PARIS - With yesterday's last match even at one set apiece and Gustavo Kuerten suffering from a sore back, it looked as if like Michael Chang, the only U.S. man left in the third round of the French Open, had a fine chance to be the only U.S. man in the fourth round.
But Kuerten, the loose-limbed Brazilian, had other plans, and soon it was Chang who was suffering: feeling cramps coming in his legs and watching helplessly as his final forehand sailed wide after his strings broke without warning.
"Obviously, I would have loved to have done better, but step by step, little by little, we'll keep plugging away," said Chang, after Kuerten's 6-3, 6-7 (9), 6-1, 6-4 victory.
For only the second time in the 32 years of open tennis, no U.S. man has reached the fourth round of a Grand Slam event. The first time it happened was two years ago in this same grueling tournament. Not that the Americans should complain. They have won their share here in recent years: Chang doing it first at age 17 in 1989, Jim Courier doing it twice in 1991 and 1992 and Andre Agassi doing it best last year.
"Generally, the French is the one that Americans tend to struggle with the most, but ironically, we've had four Americans win here in the past 11 years," Chang said.
This year, the only Americans left in contention are women, and two of them reached the fourth round in straight sets yesterday. First was Chanda Rubin, who eliminated but hardly upset the No. 7 seed Nathalie Tauziat of France.
Tauziat's recently published work on women's tennis is selling briskly here, but the book on her as a player is that she loses her nerve on clay. Rubin won 6-4, 7-6 (3) and will next face Natasha Zvereva. Monica Seles, the No. 3 seed, needed only 48 minutes to defeat Rita Kuti Kis, an overmatched Hungarian baseliner, 6-1, 6-2.

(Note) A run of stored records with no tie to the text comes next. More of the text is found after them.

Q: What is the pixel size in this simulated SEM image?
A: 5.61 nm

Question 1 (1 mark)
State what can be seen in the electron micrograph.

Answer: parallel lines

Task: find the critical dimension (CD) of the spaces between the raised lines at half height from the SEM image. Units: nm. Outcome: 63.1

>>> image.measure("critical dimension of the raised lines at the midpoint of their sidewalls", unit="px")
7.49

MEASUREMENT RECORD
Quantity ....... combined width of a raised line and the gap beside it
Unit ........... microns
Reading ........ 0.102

But then Seles has been overmatching players from many nations of late, putting her downsized racquet and upgraded fitness to ferocious use: winning the Italian Open last month and losing eight games in her first three matches here.
"Definitely I feel really good out there," she said. "I've been moving well, trying to improve upon that. I've been doing a lot better with getting to balls, just getting in better position to hit the ball."
But it will get trickier from now on, however. With Lindsay Davenport's loss in the first round, the bottom half of the draw is substantially weaker than the top half where Seles lurks, and if all goes according to seeding, she will have to beat France's Amelie Mauresmo, France's (and Ohio's) Mary Pierce and Martina Hingis just to reach the final.
First comes Mauresmo, whom Seles beat in the Italian Open final and who has been playing impressively here. "I think both of us are playing some fantastic tennis coming into the tournament; it's unfortunate that we have to meet each other so early really," Seles said.
While Seles pushes forward, her friend Davenport is scheduled to leave Paris for California today to begin racing the clock to get ready to defend her Wimbledon title.
Muscle spasms in her back caused her considerable pain in her loss to Dominique Van Roost and forced her to withdraw from the women's doubles event yesterday in which she was seeded first with partner Corina Morariu. "I don't want her to play hurt just for me," Morariu said.
According to Davenport's agent, Tony Godsick, she plans to "rest for a few days, see how it feels and maybe play a warm-up tournament on grass before Wimbledon."
Martina Navratilova, meanwhile, playing in a Grand Slam event for the first time in four years, teamed with Mariaan de Swardt to win their opening doubles match.
"It was a blast to be out there, a total blast," the 43-year-old Navratilova said after their 5-7, 6-1, 6-3 victory over Sabine Appelmans and Rita Grande.
"It's fantastic. It's a treat. People say, 'Why are you still playing?' I say, 'Because I still can.' I can still compete, obviously, and play decent tennis."(Results, 6C)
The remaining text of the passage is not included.